It’s Proven That You’d Be More Productive If You Took More Vacations
Americans are obsessed with work. We are addicted to the rat race. Indeed, we are living to work, rather than working to live.
In fact, the United States is the only country in the developed world that doesn't require employers to provide paid vacation time. Around one out of four Americans goes without paid vacation time all together.
Even when Americans are offered vacation time, they don't take full advantage of it. A 2010 survey revealed that the average American accumulates 18 vacation days and uses only 16.
What’s the point of making money if you never take the time to enjoy it?
Some might argue that Americans should be proud of this ostensibly strong work ethic. Yet, the fact of the matter is that overworking is negatively impacting both America's happiness and productivity. Consequently, the US economy is also suffering.
As Derek Thompson puts it for the Atlantic:
We mistakenly believe that more hours will always increase output, while ignoring the clear evidence:
The secret to being an effective worker is not working too hard.

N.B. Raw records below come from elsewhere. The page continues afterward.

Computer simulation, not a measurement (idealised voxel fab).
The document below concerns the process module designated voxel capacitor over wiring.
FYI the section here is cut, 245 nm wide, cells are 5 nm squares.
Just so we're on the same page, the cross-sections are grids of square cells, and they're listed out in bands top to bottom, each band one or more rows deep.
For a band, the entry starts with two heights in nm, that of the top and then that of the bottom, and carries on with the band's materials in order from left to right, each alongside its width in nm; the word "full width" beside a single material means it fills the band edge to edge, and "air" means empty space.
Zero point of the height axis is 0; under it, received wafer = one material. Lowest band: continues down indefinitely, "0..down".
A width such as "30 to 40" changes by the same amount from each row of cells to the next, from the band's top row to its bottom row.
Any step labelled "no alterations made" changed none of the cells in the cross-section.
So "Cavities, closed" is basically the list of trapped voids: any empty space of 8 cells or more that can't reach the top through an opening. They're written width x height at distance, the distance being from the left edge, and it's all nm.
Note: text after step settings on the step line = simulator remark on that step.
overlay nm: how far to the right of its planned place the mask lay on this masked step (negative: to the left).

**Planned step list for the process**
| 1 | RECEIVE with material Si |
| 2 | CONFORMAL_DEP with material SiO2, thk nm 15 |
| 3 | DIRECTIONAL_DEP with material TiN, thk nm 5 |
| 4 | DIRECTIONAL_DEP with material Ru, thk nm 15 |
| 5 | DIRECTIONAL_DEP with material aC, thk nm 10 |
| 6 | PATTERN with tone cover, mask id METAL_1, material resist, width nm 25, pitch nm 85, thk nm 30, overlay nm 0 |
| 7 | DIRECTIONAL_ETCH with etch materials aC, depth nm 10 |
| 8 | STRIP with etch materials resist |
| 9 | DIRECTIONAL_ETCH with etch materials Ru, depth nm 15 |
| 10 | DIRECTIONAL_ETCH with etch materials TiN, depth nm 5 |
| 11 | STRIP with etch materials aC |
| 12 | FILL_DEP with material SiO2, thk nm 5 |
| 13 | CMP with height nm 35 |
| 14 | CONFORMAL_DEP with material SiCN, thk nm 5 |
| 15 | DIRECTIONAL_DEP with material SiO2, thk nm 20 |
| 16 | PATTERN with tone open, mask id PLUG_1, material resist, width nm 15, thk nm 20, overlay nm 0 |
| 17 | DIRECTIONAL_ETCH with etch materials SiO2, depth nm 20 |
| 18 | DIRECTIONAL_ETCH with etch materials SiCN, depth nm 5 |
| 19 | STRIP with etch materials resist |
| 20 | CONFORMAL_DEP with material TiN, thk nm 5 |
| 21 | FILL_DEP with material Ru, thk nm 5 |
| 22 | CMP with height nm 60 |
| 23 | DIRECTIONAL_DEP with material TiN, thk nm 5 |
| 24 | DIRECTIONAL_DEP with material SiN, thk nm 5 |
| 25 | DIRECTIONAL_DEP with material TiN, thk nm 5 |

In short, Americans need to learn how to relax. Humans are not meant to spend the majority of their lives in an office. We need sunshine, fresh air, rest and relaxation.
Taking A Vacation Is Good For Your Health And Productivity
It's apparent that many people are of the opinion that more work equals greater productivity.
In truth, work breaks, even little ones, are proven to improve efficiency greatly. As Phyllis Korkki notes for the New York Times: “A growing body of evidence shows that taking regular breaks from mental tasks improves productivity and creativity — and that skipping breaks can lead to stress and exhaustion.”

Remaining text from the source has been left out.